Annual General Meetings
Ordinary General Meeting
The annual general meeting of the company shall be held in each year (other than the year of incorporation) at such time and place as the president or the vice president or any two directors or any director and the secretary or the board shall appoint.
Special General Meetings
The president or the vice president or any two directors or any director and the secretary or the board may convene a special general meeting of the company whenever in their judgment such a meeting is necessary.
Board of Directors
The Board of Directors is our decision-making body, responsible for formulating general guidelines and policies for our business, including our long term investment guidelines, among other duties. The Board is also responsible for appointing one or more directors for the position of CEO, who is or are responsible for supervising and administering all of our general business and affairs, under supervision of the board of directors.

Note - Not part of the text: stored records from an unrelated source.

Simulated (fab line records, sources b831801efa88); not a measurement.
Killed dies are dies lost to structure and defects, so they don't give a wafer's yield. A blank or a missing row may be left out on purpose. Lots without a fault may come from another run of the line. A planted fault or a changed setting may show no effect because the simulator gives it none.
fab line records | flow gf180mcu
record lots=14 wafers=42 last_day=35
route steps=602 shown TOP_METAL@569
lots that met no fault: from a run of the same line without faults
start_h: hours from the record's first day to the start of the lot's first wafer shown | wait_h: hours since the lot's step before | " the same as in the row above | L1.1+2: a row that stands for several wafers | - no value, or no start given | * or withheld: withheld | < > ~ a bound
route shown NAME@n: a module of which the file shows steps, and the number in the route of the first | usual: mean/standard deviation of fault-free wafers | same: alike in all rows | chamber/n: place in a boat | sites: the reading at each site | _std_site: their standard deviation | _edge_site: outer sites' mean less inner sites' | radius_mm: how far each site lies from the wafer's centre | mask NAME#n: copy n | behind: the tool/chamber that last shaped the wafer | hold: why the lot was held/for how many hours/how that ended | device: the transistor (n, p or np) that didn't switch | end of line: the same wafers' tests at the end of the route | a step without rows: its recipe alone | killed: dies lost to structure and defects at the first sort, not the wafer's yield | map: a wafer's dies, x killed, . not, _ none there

Committees of the Board of Directors
Nomination and Remuneration Committee
The nomination and remuneration committee will be composed of our two independent directors. These directors will be elected for two-year terms, except for the first committee, which was elected for a three-year term. The nomination and remuneration committee is responsible for (a) after the expiration of the term of office of our current board of directors, recommending to the shareholders independent director candidates for membership to the board of directors and its committees, (b) overseeing our compensation plans, policies and programs and (c) approving the compensation and share option grants of our directors, officers and management.
Audit and Compliance Committee
The audit and compliance committee will assist our board of directors in monitoring the integrity of the financial statements, the independent auditors‘ qualification, independence and performance, the performance of our company‘s internal audit function and compliance by our company with certain legal and regulatory requirements. This committee will consist of two members, all of whom are our independent directors.
The advisory committee is informal and composed of five to ten shareholders members, appointed by the board of directors and with a two-year mandate. Its function is to advise the company’s board on the short and long-term investments, as well as with respect to global trends in our business. Advisory committee members will generally have experience in corporate finance, investment banking or private equity investment. The advisory committee will meet, at least, twice per year.